I’m a regular at a coffee establishment in my neighborhood; I consider the table facing the doorway my office away from my office. The manager of this coffee establishment, a soft-spoken ringer for Ringo Starr, is my friend and we chat once or twice each time he’s there. This manager is also a skilled barrista. His leaves and hearts — the shapes milk is formed into on the surface of lattes — are uniform, sculpted, perfect. He and the other staff members have also raised looking like a barrista to an art form. They all look like Beatles, or like people who could be Beatles. NYC health law must require them to wear hats, but the NYC health law never envisioned so many different kinds of hats. Mets hats, Dr. Seuss hats, ironically and therefore festively taciturn hats. Uniform cool.
But the barristas are not only cool, they’re unfailingly calm. It may just be that they’re young, but there is something about the way the staff at this particular outpost of this coffee establishment never seems to get rattled which makes it a wonderful place to come and work.

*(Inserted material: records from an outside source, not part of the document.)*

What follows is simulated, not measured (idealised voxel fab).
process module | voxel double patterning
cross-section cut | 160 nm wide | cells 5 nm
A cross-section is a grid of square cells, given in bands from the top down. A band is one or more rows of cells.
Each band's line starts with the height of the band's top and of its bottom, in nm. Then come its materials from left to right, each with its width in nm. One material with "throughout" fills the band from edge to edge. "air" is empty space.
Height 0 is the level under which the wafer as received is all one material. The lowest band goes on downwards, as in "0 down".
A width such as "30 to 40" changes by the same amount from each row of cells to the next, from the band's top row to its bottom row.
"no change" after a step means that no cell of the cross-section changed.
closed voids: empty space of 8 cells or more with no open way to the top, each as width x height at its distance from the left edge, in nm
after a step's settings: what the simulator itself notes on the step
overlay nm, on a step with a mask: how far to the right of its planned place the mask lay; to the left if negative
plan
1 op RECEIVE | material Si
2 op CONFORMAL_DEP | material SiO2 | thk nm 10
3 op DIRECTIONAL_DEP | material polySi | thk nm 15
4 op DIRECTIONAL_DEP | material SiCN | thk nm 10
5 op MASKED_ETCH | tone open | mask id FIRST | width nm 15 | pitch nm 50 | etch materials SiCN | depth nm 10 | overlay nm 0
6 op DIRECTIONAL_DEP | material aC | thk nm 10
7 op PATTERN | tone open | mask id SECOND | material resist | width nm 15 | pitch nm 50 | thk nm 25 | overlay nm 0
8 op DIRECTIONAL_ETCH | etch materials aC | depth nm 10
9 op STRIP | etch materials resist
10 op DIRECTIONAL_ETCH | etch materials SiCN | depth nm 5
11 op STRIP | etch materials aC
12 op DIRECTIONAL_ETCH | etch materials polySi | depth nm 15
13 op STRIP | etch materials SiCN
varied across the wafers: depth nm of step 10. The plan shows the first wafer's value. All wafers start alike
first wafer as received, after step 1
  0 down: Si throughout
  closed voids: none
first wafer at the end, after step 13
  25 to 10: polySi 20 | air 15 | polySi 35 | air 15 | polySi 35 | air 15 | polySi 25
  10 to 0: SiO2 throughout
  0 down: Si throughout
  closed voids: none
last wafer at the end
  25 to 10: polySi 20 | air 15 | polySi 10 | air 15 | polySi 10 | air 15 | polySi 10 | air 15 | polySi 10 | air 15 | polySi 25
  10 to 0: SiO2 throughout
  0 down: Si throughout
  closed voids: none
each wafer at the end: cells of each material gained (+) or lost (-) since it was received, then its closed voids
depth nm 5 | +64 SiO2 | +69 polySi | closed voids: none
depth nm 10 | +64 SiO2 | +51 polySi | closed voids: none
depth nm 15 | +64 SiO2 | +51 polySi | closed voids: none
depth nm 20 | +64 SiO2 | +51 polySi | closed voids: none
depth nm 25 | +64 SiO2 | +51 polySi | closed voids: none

Seating in the coffee establishment is disorganized, random. There are a lot of tables and chairs, but there isn’t really a lot of space. So people sit right up against each other, Paris café-style. Seats are chosen by view out the floor-to-ceiling front windows, access to computer plugs. People come to work despite the often-loud music playing — ranging from opera to The Roots — and the loud talk. For me, the chatter mixed with music = white noise; but I have my limit — people who sit down next to me when I’m CLEARLY working, take out their cell phones and settle in for a long call. I do my best to politely (but never verbally) discourage this.
I watch the street life. A woman wanders by on a very hot day dressed in black and carrying a black umbrella. The bus comes and goes. The witty, belligerent crazy person causes problems, then leaves. Interesting boots go by (and legs to go with them). Dogs. Dog owners.
I inventory faces, people as they come in. The looks are usually optimistic: people are meeting someone, they’re here to finish something, recharge. There are groups of writers, groups of friends, people conducting interviews, having semi-serious meetings. And here and there are the single occupants like me, writers writing and looking, with the frequency of looking depending on the current success of writing.
Every now and then someone unusual: Naomi Watts came in with children and a nanny. A city advance team staked out the place when Obama came to speak on Wall Street and one of the team members sat down next to me. We ended up swapping tips on bringing up teenage girls. An apparent fan of writers came in, ordered a cup of coffee and sat down, glancing around the room furtively.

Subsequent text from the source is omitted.